What does "splitter" attribute in sklearn's DecisionTreeClassifier do?

Question:

The sklearn DecisionTreeClassifier has a attribute called “splitter” , it is set to “best” by default, what does setting it to “best” or “random” do? I couldn’t find enough information from the official documentation.

Asked By: Vijayabhaskar J

||

Answers:

There is 2 things to consider, the criterion and the splitter. During all the explaination, I’ll use the wine dataset example:

Criterion:

It is used to evaluate the feature importance. The default one is gini but you can also use entropy. Based on this, the model will define the importance of each feature for the classification.

Example:

The wine dataset using a "gini" criterion has a feature importance of:

                             alcohol -> 0.04727507393151268
                          malic_acid -> 0.0
                                 ash -> 0.0
                   alcalinity_of_ash -> 0.0
                           magnesium -> 0.0329784450464887
                       total_phenols -> 0.0
                          flavanoids -> 0.1414466773122087
                nonflavanoid_phenols -> 0.0
                     proanthocyanins -> 0.0
                     color_intensity -> 0.0
                                 hue -> 0.08378677906228588
        od280/od315_of_diluted_wines -> 0.3120425747831769
                             proline -> 0.38247044986432716

The wine dataset using a "entropy" criterion has a feature importance of:

                             alcohol -> 0.014123729330936566
                          malic_acid -> 0.0
                                 ash -> 0.0
                   alcalinity_of_ash -> 0.02525179137252771
                           magnesium -> 0.0
                       total_phenols -> 0.0
                          flavanoids -> 0.4128453371544815
                nonflavanoid_phenols -> 0.0
                     proanthocyanins -> 0.0
                     color_intensity -> 0.22278576133186542
                                 hue -> 0.011635633063349873
        od280/od315_of_diluted_wines -> 0.0
                             proline -> 0.31335774774683883

Results varies with the random_state so I think that only a subset of the dataset is used to compute it.

Splitter:

The splitter is used to decide which feature and which threshold is used.

  • Using best, the model if taking the feature with the highest importance
  • Using random, the model if taking the feature randomly but with the same distribution (in gini, proline have an importance of 38% so it will be taken in 38% of cases)

Example:

After training 1000 DecisionTreeClassifier with criterion="gini", splitter="best" and here is the distribution of the "feature number" used at the first split and the ‘threshold’
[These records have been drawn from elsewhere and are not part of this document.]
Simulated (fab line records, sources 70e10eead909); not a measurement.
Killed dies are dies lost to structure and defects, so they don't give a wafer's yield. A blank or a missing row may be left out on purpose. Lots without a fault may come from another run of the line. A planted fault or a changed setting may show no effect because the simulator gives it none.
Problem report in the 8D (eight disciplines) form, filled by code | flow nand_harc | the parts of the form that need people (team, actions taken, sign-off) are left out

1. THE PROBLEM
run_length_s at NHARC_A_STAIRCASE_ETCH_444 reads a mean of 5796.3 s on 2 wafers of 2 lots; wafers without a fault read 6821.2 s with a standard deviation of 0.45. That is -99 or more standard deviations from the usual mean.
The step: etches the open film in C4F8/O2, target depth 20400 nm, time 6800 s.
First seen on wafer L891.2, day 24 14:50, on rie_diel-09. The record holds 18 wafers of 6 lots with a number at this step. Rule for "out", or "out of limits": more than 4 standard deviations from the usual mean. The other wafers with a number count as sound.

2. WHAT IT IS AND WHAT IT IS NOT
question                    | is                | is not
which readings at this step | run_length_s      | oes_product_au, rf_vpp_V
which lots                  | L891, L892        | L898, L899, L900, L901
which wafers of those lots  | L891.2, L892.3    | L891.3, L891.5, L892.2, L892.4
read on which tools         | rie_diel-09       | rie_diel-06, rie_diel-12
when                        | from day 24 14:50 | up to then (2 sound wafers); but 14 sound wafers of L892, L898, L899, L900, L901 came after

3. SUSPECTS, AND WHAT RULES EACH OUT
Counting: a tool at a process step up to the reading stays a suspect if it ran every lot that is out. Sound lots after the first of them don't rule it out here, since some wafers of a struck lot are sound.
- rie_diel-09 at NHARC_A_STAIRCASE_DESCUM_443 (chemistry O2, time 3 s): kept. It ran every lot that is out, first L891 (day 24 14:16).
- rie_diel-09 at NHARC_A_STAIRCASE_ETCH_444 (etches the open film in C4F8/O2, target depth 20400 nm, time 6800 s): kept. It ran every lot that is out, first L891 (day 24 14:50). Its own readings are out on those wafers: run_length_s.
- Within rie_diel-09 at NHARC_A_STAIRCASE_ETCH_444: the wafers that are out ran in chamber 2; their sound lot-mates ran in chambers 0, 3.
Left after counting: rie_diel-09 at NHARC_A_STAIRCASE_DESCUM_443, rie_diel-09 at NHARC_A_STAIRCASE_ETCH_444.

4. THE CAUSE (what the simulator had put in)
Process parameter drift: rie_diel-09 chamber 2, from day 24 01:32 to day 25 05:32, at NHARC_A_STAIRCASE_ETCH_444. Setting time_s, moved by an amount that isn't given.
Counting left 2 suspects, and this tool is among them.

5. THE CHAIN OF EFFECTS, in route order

feature selection distribution

It always choses the feature 12 (=proline) with a threshold of 755. This is the head of one of the model trained:

enter image description here

By doing the same with splitter= "random", the result is:

enter image description here

The threshold is more variant due to the use of different features, here is the result by filtering model having the feature 12 as first split:

enter image description here

We can see that the model is also taking randomply the thresholdto split. By looking at the distribution of the feature 12 in regards of classes, we have:

enter image description here

The red line being the threshold used when splitter="best".
Now, using random, the model will randomly select a threshold value (I think normally distributed with a mean/stdev of the feature but I’m not sure) leading the a distribution centered in the green light and with min max in blue (done with 1353 randomly trained model wtarting with feature 12 for the split)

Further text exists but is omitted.